YOURSELF AND YOURS (Dangsinjasingwa dangsinui geot)
(director/writer: Hong Sang-soo;cinematographer: Park Hong-yeol; editor: Hahm Sung-won; music: Dalparan; cast: Kim Joo-hyuck (Youngsoo), Lee You-young (Min-jung), Kwon Hae-hyo (Jaeyoung), Yu Jun-sang (Sangwon), Kim Eui-sung (Kim Joong-haeng, neighbor); Runtime: 86; MPAA Rating: NR; The Cinema Guild; 2016-South Korea-in Korean with English subtitles)
“It has a catchy droll humor, if nothing else.”
Reviewed by Dennis Schwartz
A quirky relationship indie film by the prolific South Korean auteur Hong Sang-soo (“Right Now, Wrong Then”/”The Woman Who Ran”). It’s filmed as a comical allegory, filled with boozy flawed characters who are not sympathetic figures. We encounter three troubled males–a journalist, an artist and a filmmaker–pursuing a tantalizing woman. It’s a typical playful Hong film, one that’s more absurd than realistic and kept mysterious with no explanations to clear up the dark spots. It has a catchy droll humor, if nothing else. Just don’t look for much of a plot or much more of a story than how these flawed characters interact with each other when being romantic, and I think with those limits even those not familiar with Hong’s films might find this strange one has an odd appeal. At least if should be tolerable if you can go along with its magical realism.

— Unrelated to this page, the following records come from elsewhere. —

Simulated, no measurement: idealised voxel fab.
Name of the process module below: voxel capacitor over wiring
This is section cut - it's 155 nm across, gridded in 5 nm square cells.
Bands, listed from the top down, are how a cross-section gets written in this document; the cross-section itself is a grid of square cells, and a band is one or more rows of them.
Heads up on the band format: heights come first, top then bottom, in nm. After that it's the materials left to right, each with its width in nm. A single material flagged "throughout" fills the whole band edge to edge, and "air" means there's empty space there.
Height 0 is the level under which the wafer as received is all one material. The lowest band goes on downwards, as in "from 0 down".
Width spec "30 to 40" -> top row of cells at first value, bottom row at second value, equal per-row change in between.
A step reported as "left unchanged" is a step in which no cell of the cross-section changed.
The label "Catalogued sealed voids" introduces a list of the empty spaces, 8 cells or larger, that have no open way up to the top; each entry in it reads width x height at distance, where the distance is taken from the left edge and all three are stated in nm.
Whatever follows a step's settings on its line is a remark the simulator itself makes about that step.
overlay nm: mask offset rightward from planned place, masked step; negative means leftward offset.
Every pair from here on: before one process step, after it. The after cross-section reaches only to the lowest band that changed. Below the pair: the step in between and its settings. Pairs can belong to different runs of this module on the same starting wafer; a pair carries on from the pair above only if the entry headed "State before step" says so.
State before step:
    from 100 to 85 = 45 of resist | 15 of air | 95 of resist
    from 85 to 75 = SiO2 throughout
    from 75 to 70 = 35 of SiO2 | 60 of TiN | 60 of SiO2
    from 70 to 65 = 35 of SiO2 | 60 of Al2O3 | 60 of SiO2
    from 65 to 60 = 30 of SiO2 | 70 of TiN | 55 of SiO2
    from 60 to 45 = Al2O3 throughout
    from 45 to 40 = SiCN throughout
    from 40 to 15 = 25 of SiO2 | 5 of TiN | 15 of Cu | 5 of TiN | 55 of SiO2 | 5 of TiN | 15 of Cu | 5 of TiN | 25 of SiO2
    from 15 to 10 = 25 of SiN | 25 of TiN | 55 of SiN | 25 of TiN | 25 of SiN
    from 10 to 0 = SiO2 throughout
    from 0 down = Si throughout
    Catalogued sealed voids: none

While worried over his ill mom, the sensitive artist Young-soo (Kim Joo-hyuk) gets into a spat with his free-spirited girlfriend Min-jung (Lee Yoo-young) and tells her off. He’s been told by his neighbor (Kim Eui-sung) she was excessively drinking with another man at a cafe. She gets indignant over his attempts to control her and after denying the gossip, breaks off the relationship. The next day he will try to make up with her while she’s at a bar drinking with several men, but the woman who looks like his former girlfriend says she’s her twin. Not even Young-soo is sure if she’s not Min-jung.
Young-soo seems to believe Minjung is having an affair with the middle-aged writer Jaeyoung (Kwon Hae-hyo), only to find out she dumped him while they were sitting at a park bench by coldly saying “I’m not interested in you any more.” Another look-alike or real Min-jung is linked to drinking with the womanizing filmmaker Sangwon (Yu Jun-sang).
But we are not sure what’s real or imagined, and question if these ladies are Min-jung or her twin, or look-alikes, or if it’s merely Youngsoo hallucinating, or if Minjung is merely playing mind games on him. Her perverse feminist thing is to divide men into either being “wolves” and “children,” and calling them all pathetic.
Kim Eui-song, Yu Jun-sang and Kwon Hae-hyo, all Hong regulars, are excellent in supporting roles, while the leading characters Kim Joo-hyuk and Lee Yoo-young are first-timers with Hong and do a credible job.
Hong tells us in an interview he took his cues about what to do about a female protagonist from Luis Bunuel’s That Obscure Object of Desire, which featured different actresses playing the same woman.